One thing I've wondered about for awhile: How do you find a business co-founder you can trust?
For one example, the article says that some of the best value that a business co-founder can contribute is disproportionately building the relationships. But those relationships can be more connected to the business cofounder themself, than to the company.
It's a bit different for the technical co-founder, since your perceptible contribution is usually IP expressed in in artifacts like code that is owned by the company, and can't legally be taken with you.
There's also the perception of the value of that IP: much like a novice programmer might think that most of the value is in their own software/knowhow/grind/brilliance, the novice business person might think most of the value is in their own ideas/leadership/network/hustle/brilliance.
The business person might also perceive the technical contribution as being commodity skills, and ones that can increasingly be done by "AI" robo-plagiarism for $20.
So, if the business person is, say, having second thoughts about the 50/50 split, they can make a backroom deal with investors to cut out the technical cofounder, or bring their new relationships with investors and/or customers with them to a different (or 'different') startup.
Obviously, one defense is for the technical co-founder to somehow be a superhumanly valuable non-commodity, and to make sure that the business co-founder understands that.
But, realistically, doesn't the technical co-founder probably need a lot of trust in their character and commitment of the business co-founder? Maybe even more than vice versa?
If you get a list of all the startups that got acquired or IPO in the last 10 years, you will find it's extremely rare the technical co-founder is still around. The staying rate for CEO is like 99% while the staying rate for CTO is more like 50% (making up numbers here but this is directionally right).
With enough scale, a great CTO can be hired for the right salary. The way I answer this for myself is two-fold:
1. I've vowed I will never be the second chair guy because I don't wanna get pushed out.
2. It's important to up-skill yourself so you can contribute more value than a glorified engineering manager by driving vision, being a headhunter of superstar engineers, among others high-value skills
This is something you learn when you actually raise venture and meet peers that have raised capital. Beyond the very early stages, the CTO can easily be replaced, the CEO is the face of the business.
Maybe, although students in the dotcom boom was a different situation than now.
(Source: Was one. Many people were trying to fund you, sometimes without you even asking. And you couldn't go to a student party without some Sloan or HBS student zeroing in on you, and wanting to talk with you.)

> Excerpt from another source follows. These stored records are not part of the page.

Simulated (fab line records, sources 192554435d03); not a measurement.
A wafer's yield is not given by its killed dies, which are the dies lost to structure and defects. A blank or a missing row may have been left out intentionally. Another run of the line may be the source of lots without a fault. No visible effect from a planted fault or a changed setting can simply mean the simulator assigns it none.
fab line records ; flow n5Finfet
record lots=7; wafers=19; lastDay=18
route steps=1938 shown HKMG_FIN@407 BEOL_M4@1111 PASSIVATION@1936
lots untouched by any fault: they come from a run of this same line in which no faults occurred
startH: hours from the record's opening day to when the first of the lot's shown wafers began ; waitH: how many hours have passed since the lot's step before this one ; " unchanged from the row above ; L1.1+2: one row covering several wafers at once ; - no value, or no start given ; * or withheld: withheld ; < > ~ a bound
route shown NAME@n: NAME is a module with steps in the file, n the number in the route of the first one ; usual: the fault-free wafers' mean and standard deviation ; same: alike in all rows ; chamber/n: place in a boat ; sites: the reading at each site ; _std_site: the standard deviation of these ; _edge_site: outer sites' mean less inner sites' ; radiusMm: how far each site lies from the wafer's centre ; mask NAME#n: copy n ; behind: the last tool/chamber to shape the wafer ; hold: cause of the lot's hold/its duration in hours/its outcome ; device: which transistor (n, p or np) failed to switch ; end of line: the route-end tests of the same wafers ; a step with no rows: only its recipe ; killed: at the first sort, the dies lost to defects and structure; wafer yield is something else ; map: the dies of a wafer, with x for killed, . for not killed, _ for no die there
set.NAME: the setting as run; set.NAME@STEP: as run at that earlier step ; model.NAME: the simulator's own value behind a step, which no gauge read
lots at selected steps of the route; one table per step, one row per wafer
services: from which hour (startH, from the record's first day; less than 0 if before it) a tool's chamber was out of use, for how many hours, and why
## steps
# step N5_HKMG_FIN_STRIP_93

> some of the best value that a business co-founder can contribute is disproportionately building the relationships.
The other subtle thing I take issue with on this is: What relationships, exactly? Most of the time I've seen this surface as a few early customers you might not have otherwise gotten, which is great and necessary, but IME that well runs dry pretty quick, and those customers oftentimes don't stick as well as ones that were found on merit. A better relationship with vendors? Again, weird, merit should trump that personal relationship.
If you're building a business that relies on a small number of very high value contracts, I think I could see a world where having a foot in the door on those high value customers is worthy of elevating the body that foot is attached to toward Founder. That isn't, generally, how most software companies sell software though.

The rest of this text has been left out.